Beyond the Classroom
How history re-enactment is being used to encourage children's interest in the past.
Courtesy of the Lincolnshire branch of the Young Historian Scheme, a member of the Historical Re-enactment Workshop will be bringing 'life in a seventeenth-century kitchen' to Gainsborough Old Hall as part of this year's activities for the Scheme's History Day. The event to take place on November 5th will be one of many to be staged across the country in an attempt to stimulate children to take an interest in their local past.
Helen Abbotts, who normally works as part of a team of people who inhabit country houses for a day, will on this occasion be doing the job on her own, re-incarnated as a seventeenth-century house-keeper. Making use of children from schools from all over Lincolnshire, she will go about her duties centring around the kitchen. Part of the end result will be some of the children serving all the other pupils a meal. The idea is to give them a taste of history – though it is not yet certain whether they will be serving real food or plastic imitations! It depends on the logistics.
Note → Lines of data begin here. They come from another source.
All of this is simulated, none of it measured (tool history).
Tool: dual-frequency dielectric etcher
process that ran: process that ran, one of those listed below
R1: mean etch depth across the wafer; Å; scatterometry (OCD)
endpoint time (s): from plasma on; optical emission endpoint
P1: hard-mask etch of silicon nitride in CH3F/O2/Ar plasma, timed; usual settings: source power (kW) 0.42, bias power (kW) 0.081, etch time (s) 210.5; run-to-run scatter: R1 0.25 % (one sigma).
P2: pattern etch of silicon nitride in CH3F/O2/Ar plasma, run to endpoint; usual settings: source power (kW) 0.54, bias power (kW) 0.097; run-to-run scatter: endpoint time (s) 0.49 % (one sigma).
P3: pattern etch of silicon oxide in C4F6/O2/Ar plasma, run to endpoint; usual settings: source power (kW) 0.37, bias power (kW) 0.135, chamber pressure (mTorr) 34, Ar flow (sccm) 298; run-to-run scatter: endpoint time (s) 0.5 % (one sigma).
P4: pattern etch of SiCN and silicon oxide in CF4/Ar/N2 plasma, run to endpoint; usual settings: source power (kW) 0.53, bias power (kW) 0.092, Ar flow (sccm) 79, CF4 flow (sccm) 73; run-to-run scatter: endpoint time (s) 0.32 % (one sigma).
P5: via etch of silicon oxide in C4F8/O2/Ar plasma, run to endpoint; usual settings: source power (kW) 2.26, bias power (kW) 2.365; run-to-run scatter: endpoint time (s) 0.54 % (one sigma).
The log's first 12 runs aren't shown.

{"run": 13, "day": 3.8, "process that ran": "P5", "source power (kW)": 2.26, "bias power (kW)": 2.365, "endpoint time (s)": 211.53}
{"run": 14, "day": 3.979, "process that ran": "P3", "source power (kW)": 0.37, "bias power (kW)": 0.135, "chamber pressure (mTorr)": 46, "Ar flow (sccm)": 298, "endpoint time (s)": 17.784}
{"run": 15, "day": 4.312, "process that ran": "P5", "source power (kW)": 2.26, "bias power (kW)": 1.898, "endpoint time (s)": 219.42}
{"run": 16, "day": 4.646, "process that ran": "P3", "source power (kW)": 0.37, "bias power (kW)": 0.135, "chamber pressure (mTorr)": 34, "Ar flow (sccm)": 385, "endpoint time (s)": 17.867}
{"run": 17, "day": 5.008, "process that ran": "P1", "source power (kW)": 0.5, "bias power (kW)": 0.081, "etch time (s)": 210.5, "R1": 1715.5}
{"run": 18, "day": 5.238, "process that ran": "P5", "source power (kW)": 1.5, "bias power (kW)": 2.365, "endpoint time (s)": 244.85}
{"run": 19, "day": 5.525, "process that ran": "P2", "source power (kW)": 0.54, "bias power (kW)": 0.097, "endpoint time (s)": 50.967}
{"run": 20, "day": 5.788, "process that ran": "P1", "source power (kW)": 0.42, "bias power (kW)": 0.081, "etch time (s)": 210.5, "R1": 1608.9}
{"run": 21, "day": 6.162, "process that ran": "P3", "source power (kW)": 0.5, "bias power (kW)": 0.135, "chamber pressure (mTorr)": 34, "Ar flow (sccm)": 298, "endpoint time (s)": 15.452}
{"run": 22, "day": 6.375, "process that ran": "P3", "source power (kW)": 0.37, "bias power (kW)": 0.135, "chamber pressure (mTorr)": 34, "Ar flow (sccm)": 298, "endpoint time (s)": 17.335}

In addition, there will be the opportunity to study at first hand the architecture of the hall – a late medieval construction, largely timber-framed with a brick tower. The west-wing has been re-opened with a display that interprets the building. And there are plans to have a 'building trail' operational, whereby the children can follow a route around the house taking note of its various features.
The day represents the culmination of a host of activities that have taken place over the past twelve months in Lincolnshire. Dr Tim Lomas, the local education inspector for history, has been very supportive of the Young Historian Scheme. He points out that the county has the largest number of schools participating in any one area.